By Airwaves writer Rachel Bennung
In high school and college sailing your start is one of the most important things. You may be thinking, well getting a good start is important in any race. You are correct, however, in high school and college sailing it is the key component to doing well in a race. Why you may ask? This is because the races are so much shorter then regular fleet racing. With a race that is only 15-18 minutes long, getting a good start is what can make or break your race. So now that you understand why its essential to get a good start, lets talk about ways to help you accomplish that.
First thing to help you accomplish a good start is making sure you have a watch. You want to have your crew get the starting sequence so you are aware of the time during the whole start. This may seem like a simple thing, however, this can be something sailors forget. They think with it just being a 3 minute start they can keep track. However, skippers you want to be able to have your crew counting down for you to make it easier to focus on getting that killer start.

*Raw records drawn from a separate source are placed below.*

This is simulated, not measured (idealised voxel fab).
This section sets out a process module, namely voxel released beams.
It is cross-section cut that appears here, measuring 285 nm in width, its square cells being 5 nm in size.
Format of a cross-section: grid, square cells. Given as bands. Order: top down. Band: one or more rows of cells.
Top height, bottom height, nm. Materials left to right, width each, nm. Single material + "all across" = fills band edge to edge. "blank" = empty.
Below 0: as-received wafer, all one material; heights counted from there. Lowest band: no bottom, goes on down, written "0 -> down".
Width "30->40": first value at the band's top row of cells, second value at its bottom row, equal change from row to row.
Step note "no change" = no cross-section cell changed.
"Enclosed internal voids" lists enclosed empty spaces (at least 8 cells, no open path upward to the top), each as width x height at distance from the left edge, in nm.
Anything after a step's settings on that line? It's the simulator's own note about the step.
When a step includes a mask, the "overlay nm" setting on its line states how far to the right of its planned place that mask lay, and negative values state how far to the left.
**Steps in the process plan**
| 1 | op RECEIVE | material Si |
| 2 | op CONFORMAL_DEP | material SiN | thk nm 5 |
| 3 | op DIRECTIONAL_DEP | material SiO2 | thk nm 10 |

When you get to your sailing venue you want to know the area conditions. Some questions to ask; Is there current that will effect you start? What is the breeze doing? Will it be shifty or puffy? Once you have a general idea of those things you want to figure out your initial game plan for the start. This starts with you determining the favored end of the line. To get the best start you obviously want to be first row at the favored end. However, in high school and college sailing it is very easy for boats to get stacked up at the favored end. If you are at the favored end, but second or third row nothing good can come from a start like that. Some sailors have it in their heads that they have to be at favored side, even if they are set up for a poor start. However, if you can get clear air a little farther down the line, you can get a better start helping you to be more successful in the race. This all goes along with figuring out your game plan for the start. Having a plan will make you more prepared for the race ahead of you. The plans may end of changing, but at least you are prepared from the beginning, leading us into the next tip for getting a good start anticipating things before they happen.
In a perfect world our game plan for the start would work every time, however that is not always the case. This brings us to our next tip making sure you anticipate things before they happen. You need to be aware of the boats around you and if someone may try to head you up at the start. You always want to be able to get out of a situation that may lead to getting a poor start or being over. Skippers this is where you need to be prepared in case you need to tack or gybe around quickly to get off the line and have a good start.
Having momentum at the start in high school and college sailing is another key component of a good start. If you have no speed you are likely to be rolled by the boats around you. This is where you and your crew need to work together with your weight and sail trim. Skippers you need to guide your crew as to when to trim their jibe and you may need them leaning to the leeward side depending on the wind conditions. You both need to be working together to get your boat at full speed when the gun goes off.
Recap of tips for a better start:
- Keeping track of time
- Know the area conditions
- Have a game plan
- Anticipate things before they happen
- Have momentum
Having a good start in high school and college sailing is essential for your success in the race. Unlike traditional fleet racing the races are a lot shorter. This makes it that much more important and can make or break your race. These simple, but important tips will help to improve your start in high school and college sailing.